Ayala shares drag PSEi to red
Credit to Author: Tyrone Jasper C. Piad| Date: Mon, 20 Jan 2020 16:19:43 +0000
The continuous government crackdown on so-called oligarchs — with Ayala’s Technohub project as the recent case for probe — fueled selling pressure on Monday, sending the local exchange down to the 7,500 level.
The benchmark Philippine Stock Exchange index (PSEi) plunged 2.20 percent or 169.98 points to close at 7,552.60 while the wider All Shares fell 1.69 percent or 76.92 points to end at 4,474.27.
“Heightened regulatory risks amid plans to review the University of the Philippines-Ayala Technohub project pulled down the index heavyweights Ayala Corp. and Ayala Land Inc.,” Philstocks Financial Inc. said in a market comment.

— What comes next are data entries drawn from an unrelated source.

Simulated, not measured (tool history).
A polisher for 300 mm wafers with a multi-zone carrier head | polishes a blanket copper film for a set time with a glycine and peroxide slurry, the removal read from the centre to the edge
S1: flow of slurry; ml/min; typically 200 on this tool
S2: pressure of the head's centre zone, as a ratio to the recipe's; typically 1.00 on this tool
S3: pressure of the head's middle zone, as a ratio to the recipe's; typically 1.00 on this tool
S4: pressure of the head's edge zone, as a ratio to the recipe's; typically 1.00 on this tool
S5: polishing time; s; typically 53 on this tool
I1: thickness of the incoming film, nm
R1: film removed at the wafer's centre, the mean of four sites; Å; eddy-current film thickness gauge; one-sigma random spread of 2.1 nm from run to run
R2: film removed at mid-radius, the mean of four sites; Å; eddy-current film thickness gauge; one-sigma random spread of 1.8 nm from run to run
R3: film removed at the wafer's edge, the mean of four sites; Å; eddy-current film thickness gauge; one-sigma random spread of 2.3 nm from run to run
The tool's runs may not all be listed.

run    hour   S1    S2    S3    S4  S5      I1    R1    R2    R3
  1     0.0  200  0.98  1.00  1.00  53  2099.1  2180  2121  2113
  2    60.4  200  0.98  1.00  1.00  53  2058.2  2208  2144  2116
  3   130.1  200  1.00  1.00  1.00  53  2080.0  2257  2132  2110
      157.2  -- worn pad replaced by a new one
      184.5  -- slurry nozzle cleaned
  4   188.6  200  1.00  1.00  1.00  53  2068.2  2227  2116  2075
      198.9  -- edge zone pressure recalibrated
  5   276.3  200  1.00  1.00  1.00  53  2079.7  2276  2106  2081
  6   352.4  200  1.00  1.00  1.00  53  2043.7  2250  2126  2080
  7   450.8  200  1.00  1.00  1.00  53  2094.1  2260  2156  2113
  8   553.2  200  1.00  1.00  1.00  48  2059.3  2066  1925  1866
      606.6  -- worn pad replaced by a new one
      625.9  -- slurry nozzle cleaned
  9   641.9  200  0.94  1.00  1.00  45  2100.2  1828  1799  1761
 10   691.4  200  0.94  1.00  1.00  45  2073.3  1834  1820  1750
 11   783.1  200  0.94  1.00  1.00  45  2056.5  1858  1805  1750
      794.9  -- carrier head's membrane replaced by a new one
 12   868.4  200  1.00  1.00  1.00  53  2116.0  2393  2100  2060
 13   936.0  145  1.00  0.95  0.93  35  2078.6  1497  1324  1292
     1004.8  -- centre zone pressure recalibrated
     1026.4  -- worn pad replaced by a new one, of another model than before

Ayala Corp. and Ayala Land dropped by 6.60 percent and 7.003 percent, respectively, on Monday.
Over the weekend, Palace spokesman Salvador Panelo said in a radio interview that the Technohub project could be subject to investigation for allegedly paying rent as low as P20 per square meter only in the last 25 years.
This was not the first time Ayala was subject to such scenario. President Rodrigo Duterte earlier ordered the cancellation of Ayala-led Manila Water Co. Inc.’s contract extension after finding “onerous” provisions in its franchise agreement. A new contract is now subject to discussion.
“Any optimism that investors had vanished today as fears of the government’s crusade against oligarchs send prices much lower,” AAA Equities head of research Christopher Mangun said.
In contrast, Wall Street was up. Dow Jones, S&P 500 and Nasdaq rose by 0.17 percent, 0.39 percent and 0.34 percent, respectively.
Asian markets were mixed. Tokyo inched up 0.18 percent, Shanghai added 0.66 percent, and Seoul added 0.54 percent. Meanwhile, Hong Kong dropped 0.90 percent, Jakarta slipped 0.66 percent, Singapore fell 0.08 percent, Thailand tumbled by 0.57 percent, and Vietnam declined 0.03 percent.
In Manila, all sectors ended in bloodbath, with property and holding firms taking the biggest hit at 3.88 percent and 2.20 percent, respectively.
Volume was thinner at 913.66 million shares amounting to P6.27 billion.
Losers surpassed winners, 130-64, while 44 issues were unchanged.